Memory leak analysis

Author

Marc Paterno

Description

We suspect a memory leak in the GPU integration modules. We are trying to determine what part of the code is leaking memory.

The data

We have output (CosmoSIS writing to standard output) from jobs with the CosmoSIS memory monitoring utility turned on.

We parse the data to capture the first memory report after each new sample starts.

The memory reports collected by CosmoSIS are obtained using the Python module psutil. On Linux, psutil is using the /proc filesystem to obtain data aboutthe process. The reported memory numbers are:

  1. RSS: the resident set size, reported as physical memory, which is the amount of non-swapped physical memory currently in use, and
  2. VMS: the virtual memory size, which is the amount of memory that has been requested by the running process.

We’ll look at the VMS because if we do not want our results confounded by any use of swap space, and we also do not want to be confounded by Linux not really allocating physical memory when arrays full of zeros are allocated.

First we’ll plot the VMS memory size as a function of the sample number for the two runs. Run t6 is doing 1200 integrals per sample; run t7 is doing only 120 integrals per sample.

Determining the leak rate

To fit the data (looking to find how many bytes are leaked per sample), we want to drop the first sample (because we are still setting up long-lived data structures for that sample, especially in modules following the integration module). On the plots below, the solid lines are the linear fits.

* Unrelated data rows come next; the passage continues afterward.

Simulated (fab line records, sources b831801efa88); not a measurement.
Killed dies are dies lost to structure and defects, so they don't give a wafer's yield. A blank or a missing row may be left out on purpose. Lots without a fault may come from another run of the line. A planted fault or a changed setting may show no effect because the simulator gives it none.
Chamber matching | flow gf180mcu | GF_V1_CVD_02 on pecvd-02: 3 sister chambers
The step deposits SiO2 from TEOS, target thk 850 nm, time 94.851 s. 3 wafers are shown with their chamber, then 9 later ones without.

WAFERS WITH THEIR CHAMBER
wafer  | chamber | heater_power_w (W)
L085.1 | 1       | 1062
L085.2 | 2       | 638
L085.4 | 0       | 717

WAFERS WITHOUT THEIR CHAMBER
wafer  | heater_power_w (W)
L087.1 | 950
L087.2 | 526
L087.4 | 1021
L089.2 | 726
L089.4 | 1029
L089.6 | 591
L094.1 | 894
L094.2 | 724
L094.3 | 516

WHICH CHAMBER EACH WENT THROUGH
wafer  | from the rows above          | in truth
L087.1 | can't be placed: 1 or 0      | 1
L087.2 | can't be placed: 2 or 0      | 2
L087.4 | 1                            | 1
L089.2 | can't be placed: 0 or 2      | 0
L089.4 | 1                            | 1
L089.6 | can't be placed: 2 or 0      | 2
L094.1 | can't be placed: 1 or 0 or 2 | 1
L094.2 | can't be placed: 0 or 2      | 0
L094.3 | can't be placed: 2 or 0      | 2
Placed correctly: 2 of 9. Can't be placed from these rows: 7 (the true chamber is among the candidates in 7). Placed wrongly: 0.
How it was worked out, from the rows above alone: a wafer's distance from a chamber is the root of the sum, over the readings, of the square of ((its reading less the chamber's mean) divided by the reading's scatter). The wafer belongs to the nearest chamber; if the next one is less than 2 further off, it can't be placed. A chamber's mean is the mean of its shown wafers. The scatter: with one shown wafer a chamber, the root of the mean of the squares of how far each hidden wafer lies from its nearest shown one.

The fitted function is: \(y = a + b x\). The fit parameters are:

test a b
t6 6611.280 1.2660665
t7 6612.251 0.6774389

If there is a leak of some data structure once per sample, we would expect the slopes of the two lines to be equal. If there is a leak of some data structure once per integral, we would expect the slope for t6 to be 10 times greater than that of t7. The ratio of the slopes is 1.87. This is not consistent with either of the theories – we will need more investigation to figure out the problem.